The weather outside is fierce as the winds whip off Lake Ontario.

One King West, the 51-storey hotel and condo tower, rises through the clutch of downtown Toronto skyscapers, like a thin wedge jutting up from the historic Dominion Bank Building, catching the gusts.

The owners boast that the building, which is nicknamed The Sliver, has the narrowest height-to-width ratio for a residential building in the world. At its widest, the building's ratio of height to width is a slender 13 to 1. But in its narrowest section, which is only 8.5 metres wide, the ratio is approximately 22 to 1.

From inside looking down to the street, one has to quiet that inner voice wondering whether, like in any high-rise, this super-slender tower is really so impervious to nature, wind and basic physics.

"What is interesting is that the construction industry has grown up on a 35-storey condo or 35-storey office. Normal stops at 35," said Tibor Kokai, a structural engineer at Read Jones Christoffersen in Toronto. "Now we are beyond normal. Above 35, everything is different."

A specialist in tall buildings, Mr. Kokai notes that numerous soaring high-rises and office towers with relatively small footprints are being planned for Toronto and other densely packed downtowns. Whereas 35 storeys may have once seemed tall for such buildings, some will follow trends outside Canada and rise more than 60 and 70 storeys.

Midtown Manhattan has seen an array of new, slender showpiece towers, highlighting a trend that most predict will only become more prevalent as developers shoot for the clouds to maximize small plots.

One57, the Christian De Portzamparc-designed handheld shower nozzle of a high-rise still under construction, will tower above nearby buildings south of Central Park. (This was the building left with a crane dangling precariously after Hurricane Sandy swept by in October of 2012.)

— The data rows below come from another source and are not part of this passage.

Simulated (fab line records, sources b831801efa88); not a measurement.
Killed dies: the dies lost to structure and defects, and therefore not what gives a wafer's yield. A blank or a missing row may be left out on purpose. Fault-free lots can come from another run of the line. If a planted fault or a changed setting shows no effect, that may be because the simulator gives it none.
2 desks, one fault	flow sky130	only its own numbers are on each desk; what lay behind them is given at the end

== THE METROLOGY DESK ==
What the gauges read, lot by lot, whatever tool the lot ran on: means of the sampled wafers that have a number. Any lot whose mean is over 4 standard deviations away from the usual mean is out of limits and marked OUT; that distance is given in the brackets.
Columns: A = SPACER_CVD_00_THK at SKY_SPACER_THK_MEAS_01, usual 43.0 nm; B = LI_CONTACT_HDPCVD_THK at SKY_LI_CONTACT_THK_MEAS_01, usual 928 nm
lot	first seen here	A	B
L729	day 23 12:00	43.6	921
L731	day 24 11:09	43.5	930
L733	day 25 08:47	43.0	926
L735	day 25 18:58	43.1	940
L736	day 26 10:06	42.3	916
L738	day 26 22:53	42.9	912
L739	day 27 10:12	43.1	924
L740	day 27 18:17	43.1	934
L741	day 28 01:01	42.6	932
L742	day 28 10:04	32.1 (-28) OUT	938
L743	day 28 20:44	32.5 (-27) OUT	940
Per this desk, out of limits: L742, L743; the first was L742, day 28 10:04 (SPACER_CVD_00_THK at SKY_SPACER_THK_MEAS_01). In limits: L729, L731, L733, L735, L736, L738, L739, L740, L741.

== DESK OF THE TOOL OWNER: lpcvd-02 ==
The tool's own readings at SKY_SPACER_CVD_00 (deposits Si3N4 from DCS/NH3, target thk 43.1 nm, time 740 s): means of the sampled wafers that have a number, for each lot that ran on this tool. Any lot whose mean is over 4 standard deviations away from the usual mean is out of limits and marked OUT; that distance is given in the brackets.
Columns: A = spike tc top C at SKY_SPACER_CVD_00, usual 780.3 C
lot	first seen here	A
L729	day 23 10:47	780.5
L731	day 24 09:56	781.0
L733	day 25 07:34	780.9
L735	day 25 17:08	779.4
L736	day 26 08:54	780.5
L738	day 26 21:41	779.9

Another among the new midtown New York buildings vying for the attention of the megarich and the record books in terms of highest residential tower on the continent is 423 Park Avenue.

Any child playing with Lego knows that connecting one piece on top of another eventually results in the whole thing toppling over. These buildings, however, are like Lego pieces with all sorts of highly engineered tricks inside – they are constantly correcting and adjusting to lateral winds.

At the top of One King West rests a massive weight. Known as a liquid damper, it is hidden, along with the building's other concessions to stiffness, such as concealed outrigger columns and massive foundation anchors.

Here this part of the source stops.